If you exploit and neglect people and then rub in their face that there is plenty of money around, you will get a reaction. And it will be a reaction that will gradually come to question the system itself, starting with a few people and spreading.

“1% versus 99%” is a reality that can’t be hidden inside the US and is now a permanent ideological problem for the US and UK ruling class. The fact that the same proportions apply internationally will also eventually resonate politically.

Politics too

But there is more to the occupation phenomenon than the OWS actions. The 1% figure is, I think, not only symbolically but also politically true, if perhaps only partially. The 1% are the dictatorship that monopolises all decisions, excluding even the other 9% who also benefit from the 1%’s decision making.

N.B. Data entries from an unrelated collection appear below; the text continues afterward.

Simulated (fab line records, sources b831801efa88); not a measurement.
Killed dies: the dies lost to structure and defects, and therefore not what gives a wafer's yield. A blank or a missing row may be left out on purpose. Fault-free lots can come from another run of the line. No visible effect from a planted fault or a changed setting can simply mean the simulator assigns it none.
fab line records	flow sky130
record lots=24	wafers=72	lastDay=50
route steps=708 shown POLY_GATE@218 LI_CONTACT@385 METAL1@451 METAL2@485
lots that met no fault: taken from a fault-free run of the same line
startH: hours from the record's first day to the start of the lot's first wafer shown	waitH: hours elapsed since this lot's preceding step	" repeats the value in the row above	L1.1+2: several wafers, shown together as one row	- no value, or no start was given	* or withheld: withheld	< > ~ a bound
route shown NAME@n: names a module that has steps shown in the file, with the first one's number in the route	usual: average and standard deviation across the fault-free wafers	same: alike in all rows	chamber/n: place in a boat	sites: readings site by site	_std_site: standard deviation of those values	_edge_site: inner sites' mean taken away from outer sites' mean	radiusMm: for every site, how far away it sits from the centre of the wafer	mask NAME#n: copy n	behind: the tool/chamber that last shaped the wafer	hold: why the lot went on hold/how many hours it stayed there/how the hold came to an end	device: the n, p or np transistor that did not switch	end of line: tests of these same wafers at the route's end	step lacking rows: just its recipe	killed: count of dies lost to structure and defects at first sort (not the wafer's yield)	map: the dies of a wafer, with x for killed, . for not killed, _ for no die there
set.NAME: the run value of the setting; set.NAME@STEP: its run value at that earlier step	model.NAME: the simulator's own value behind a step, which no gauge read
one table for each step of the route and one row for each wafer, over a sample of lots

It is correct to appeal to this 9% by including them as part of the excluded 99%, especially in the US, where the democratic tradition has had such strong origins, in a revolution (albeit bourgeois), and where the issue of human habitat is also up for grabs. But there is no point in ignoring the fact that the 9% are also beneficiaries of the 1%’s policies and have significant material and ideological clout.

In the US, 10% is 30 million people. In Indonesia, where the wealth distribution figures are similar to the figures noted above, 10% of the population is 23 million people. It is because of the scale of these figures that Disraeli’s 1845 description of English society starts to ring true again.

Two nations

Thirty million people with control of 75% of a country’s wealth start to create the infrastructure and culture of not simply a separate class but a separate nation. They are “formed by a different breeding, are fed by a different food, are ordered by different manners, and are not governed by the same laws”. They have a common psychological outlook and their own culture and their own common economic life. Fundamentally the antagonism is between classes, but the development of these classes gives them more and more the character of separate nations.

In Indonesia, and in the Third World generally, including in China and India, this 10% may even be developing a different common language from the rest of the population (English for example), and may live more and more of the time outside their “home country”. Their children are educated at elite universities in the US and the UK and often adopt the accents and world views of the 9%+1%. The distribution of wealth between the rich and the miserable is quantitatively similar to that in the imperialist countries, but qualitatively Third World misery is worse. Everywhere class difference is widening to take on the characteristics of occupying and occupied nations.

In this sense, OWS and the mobilisations of the indignant in Spain and the furious in Greece are also responses to an already existing occupation, the almost colonial occupation by the nation of the rich over the nation of the poor.

There are other more obvious examples of occupation: Iraq and Afghanistan (with, no doubt, as Fidel Castro predicted months ago, a coming NATO occupation of Libya). These military occupations have produced the term “surge”, as the US flooded in extra troops to try to quell resistance. It is no coincidence that when parts of the nation of the poor, the Victorian-style poor of the English working class, rioted earlier this year, the first reaction of the UK prime minister was to call for a police “surge” to quell the revolt. The language of foreign occupation reflected the reality of a domestic occupation.

The OWS movement is a rejection of this kind of occupation, and clearly its cry is: Liberation!